All four packages were mailed from Passau, Germany, just over the border from the western Austrian city of Linz, Lissl said Saturday.
Federal counterterrorism officials took charge of the investigation, Austrian media reported Saturday, and experts with the Federal Criminal Investigations Bureau -- Austria's equivalent of the FBI -- were examining the packages for clues.
Results from forensics tests being conducted in Salzburg were not expected until sometime next week.
Investigators said they still could not be certain the same individual sent all four packages, though police said they were working on the assumption that whoever mailed them held a grudge.
Officials said the exact motive remained unclear, since the official who suffered the burns -- former Weisskirchen mayor Rudolf Prinz -- is a member of the ruling Social Democratic Party, yet two of the other packages targeted officials with the conservative Austrian People's Party.
Police were interviewing the officials' neighbors Saturday to determine whether any of them had signed for suspicious packages or could offer any other information, Lissl said.
Prinz, 61, said he was injured when he opened the book-sized package and it released a noxious vapor. In addition to the burns on his hand and foot, he was treated for inflammation to his nasal passages.
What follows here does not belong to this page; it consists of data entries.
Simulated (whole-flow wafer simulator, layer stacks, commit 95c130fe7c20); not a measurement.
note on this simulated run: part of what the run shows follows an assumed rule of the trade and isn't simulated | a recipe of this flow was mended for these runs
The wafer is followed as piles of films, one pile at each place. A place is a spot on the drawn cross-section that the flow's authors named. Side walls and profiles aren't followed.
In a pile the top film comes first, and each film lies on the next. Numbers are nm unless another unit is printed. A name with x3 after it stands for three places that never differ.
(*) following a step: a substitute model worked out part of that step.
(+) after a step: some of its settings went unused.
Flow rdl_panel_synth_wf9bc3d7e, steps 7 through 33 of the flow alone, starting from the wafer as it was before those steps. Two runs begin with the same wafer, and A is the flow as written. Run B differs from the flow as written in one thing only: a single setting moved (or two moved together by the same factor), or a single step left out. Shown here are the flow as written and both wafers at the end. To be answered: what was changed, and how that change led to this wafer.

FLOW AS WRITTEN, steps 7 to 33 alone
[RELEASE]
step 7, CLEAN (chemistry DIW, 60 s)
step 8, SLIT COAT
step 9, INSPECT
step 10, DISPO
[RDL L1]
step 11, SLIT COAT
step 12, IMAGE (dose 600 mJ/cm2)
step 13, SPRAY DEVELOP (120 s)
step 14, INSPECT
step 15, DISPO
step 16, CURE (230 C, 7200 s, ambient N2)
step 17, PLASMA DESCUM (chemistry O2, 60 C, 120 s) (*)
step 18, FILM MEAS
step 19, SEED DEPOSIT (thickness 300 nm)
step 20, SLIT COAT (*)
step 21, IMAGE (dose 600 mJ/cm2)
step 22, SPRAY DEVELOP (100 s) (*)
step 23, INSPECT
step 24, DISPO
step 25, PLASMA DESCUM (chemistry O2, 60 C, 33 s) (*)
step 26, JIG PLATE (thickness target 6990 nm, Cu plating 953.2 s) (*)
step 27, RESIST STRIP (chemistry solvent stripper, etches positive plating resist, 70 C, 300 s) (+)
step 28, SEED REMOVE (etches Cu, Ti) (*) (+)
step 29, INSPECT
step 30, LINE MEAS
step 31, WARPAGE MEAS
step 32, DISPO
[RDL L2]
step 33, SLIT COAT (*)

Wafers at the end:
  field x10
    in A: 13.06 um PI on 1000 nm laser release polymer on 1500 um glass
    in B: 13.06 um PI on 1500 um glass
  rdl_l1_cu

"It burned my eyes, my nose and my skin, and it stank up the whole house," Prinz told Austrian public broadcaster ORF.
Josef Puehringer, the governor of Upper Austria province, condemned what he called "this underhand act" and demanded those responsible be brought to justice.
Austria's Interior Ministry cautioned local officials against opening any packages or letters that might seem suspicious and warned the public of the possibility of copycat incidents in coming days.